Gaurav Sarma

What is io_uring?

io_uring is a high-performance asynchronous I/O (Input/Output) interface introduced in the Linux kernel (version 5.1).

Its primary goal is to overcome the performance bottlenecks of older I/O methods (like read()/write() and the older Linux AIO) by drastically reducing the overhead caused by frequent system calls and memory copying.

How it Works

The core of io_uring is built around two lockless ring buffers that are mapped into shared memory between the user application and the kernel: the Submission Queue (SQ), where the application writes I/O requests (SQEs), and the Completion Queue (CQ), where the kernel writes the results of completed I/O operations (CQEs) asynchronously. This design allows applications to queue multiple requests in a single batch, amortizing the cost of a single system call (io_uring_enter) over many operations.

Key Benefits

The system achieves its high speed by offering features that result in minimal system calls and zero-copy capability. By using shared rings, applications can queue I/O requests and reap completions with far fewer (or even zero, in polling mode) jumps between user space and kernel space. Furthermore, it supports features like Registered Buffers, which allows the storage hardware to use Direct Memory Access (DMA) to place data directly into the application's memory. This eliminates costly data copying via the kernel. It also provides a unified API for a wide range of operations, including file I/O, network I/O (sockets), and various control operations.

In essence, io_uring provides a complete, modern, and highly efficient way for high-throughput applications (like databases and web servers) to maximize the speed of modern hardware. The key to io_uring's performance boost, especially for databases talking to lightning-fast storage like NVMe SSDs, is simple: We eliminate the major friction points created by the traditional Linux I/O stack.

Submitting Tasks (SQPoll)

Normally, when your database wants to start reading or writing data, it has to execute a system call. That's a performance penalty because the CPU has to jump from your application's user space into the operating system's kernel space just to hand over the job.

io_uring avoids this with SQPoll (Submission Queue Polling). We set up a dedicated helper thread running inside the kernel that does nothing but constantly check the submission ring buffer. Your database simply drops its I/O request into this shared memory queue. Because the kernel thread is always looking, it picks up the request instantly, and your application never has to waste time on a system call just to start the I/O.

Completing Tasks (IOPoll)

When the NVMe drive finishes a data transfer, the standard way it communicates is by sending an interrupt to the CPU. The CPU has to stop what it's doing, save its state, handle the interrupt, and then resume. This interrupt overhead adds noticeable latency, particularly under high load.

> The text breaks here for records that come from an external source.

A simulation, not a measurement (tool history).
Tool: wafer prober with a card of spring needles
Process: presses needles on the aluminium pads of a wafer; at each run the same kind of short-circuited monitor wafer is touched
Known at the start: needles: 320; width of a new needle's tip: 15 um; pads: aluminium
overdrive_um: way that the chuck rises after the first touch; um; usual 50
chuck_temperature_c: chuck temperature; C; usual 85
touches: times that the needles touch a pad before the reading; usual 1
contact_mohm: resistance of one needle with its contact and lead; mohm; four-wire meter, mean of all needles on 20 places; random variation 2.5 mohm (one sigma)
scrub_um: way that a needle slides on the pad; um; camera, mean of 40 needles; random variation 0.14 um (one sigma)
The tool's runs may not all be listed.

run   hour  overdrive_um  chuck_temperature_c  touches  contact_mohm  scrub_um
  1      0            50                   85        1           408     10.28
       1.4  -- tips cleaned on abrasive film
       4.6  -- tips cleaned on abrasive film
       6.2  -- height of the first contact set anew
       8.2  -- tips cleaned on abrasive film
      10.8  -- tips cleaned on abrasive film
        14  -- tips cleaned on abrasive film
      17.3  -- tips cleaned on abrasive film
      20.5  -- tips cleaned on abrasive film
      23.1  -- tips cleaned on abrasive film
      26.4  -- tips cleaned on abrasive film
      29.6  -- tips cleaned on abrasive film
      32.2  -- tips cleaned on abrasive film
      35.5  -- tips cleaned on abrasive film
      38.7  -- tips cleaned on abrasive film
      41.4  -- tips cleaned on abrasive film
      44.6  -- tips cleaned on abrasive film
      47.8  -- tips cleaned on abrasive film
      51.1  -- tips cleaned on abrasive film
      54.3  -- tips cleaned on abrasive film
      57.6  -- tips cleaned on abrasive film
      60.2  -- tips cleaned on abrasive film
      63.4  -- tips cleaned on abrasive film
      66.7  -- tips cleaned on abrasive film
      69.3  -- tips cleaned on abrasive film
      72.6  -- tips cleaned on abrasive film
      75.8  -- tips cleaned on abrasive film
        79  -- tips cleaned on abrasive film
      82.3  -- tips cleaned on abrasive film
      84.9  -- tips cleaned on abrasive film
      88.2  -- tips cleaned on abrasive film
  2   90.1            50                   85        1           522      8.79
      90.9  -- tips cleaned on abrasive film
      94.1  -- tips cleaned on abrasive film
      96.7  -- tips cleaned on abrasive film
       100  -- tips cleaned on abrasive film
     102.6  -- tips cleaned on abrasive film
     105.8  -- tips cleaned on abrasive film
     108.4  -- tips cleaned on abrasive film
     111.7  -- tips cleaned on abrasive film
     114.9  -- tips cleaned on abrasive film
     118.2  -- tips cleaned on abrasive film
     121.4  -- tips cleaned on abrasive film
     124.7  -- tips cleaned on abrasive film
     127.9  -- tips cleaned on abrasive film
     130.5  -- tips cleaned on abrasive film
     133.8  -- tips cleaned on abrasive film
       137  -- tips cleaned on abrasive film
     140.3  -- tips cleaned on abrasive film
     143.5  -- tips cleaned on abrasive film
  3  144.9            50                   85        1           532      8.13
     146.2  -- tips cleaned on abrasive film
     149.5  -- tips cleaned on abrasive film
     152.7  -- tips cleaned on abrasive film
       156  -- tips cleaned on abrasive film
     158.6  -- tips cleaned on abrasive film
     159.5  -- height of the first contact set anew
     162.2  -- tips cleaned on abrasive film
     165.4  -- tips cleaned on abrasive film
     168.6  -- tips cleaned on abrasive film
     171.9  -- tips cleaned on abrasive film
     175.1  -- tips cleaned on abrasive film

With IOPoll (I/O Polling), this goes away. Instead of waiting for the NVMe device to interrupt the CPU, the system (or a special kernel thread) actively and continuously checks the hardware's completion queue. This constant polling bypasses the interrupt mechanism entirely. While this is often used in specialized scenarios where the application is talking close to the hardware, it's a huge win for cutting down latency on I/O completion.

Eliminating Data Copying (Registered Buffers and DMA)

This is the big game-changer for moving massive amounts of data. When your database needs a chunk of data, the old process required two copies: first, the data moved from the NVMe device into the kernel's memory space, and second, it was copied again from the kernel's space into your database application's memory space.

io_uring solves this with Registered Buffers and Direct Memory Access (DMA). Your application tells the kernel, right at the start, exactly which specific memory regions it will use for I/O. Since the kernel has this map, it can instruct the NVMe controller to use DMA, allowing the hardware to pump the data directly from the drive into the application's pre-registered memory locations. This completely eliminates the costly intermediate copy and the overhead associated with memory page management, resulting in maximum throughput.

References

https://arxiv.org/html/2512.04859v1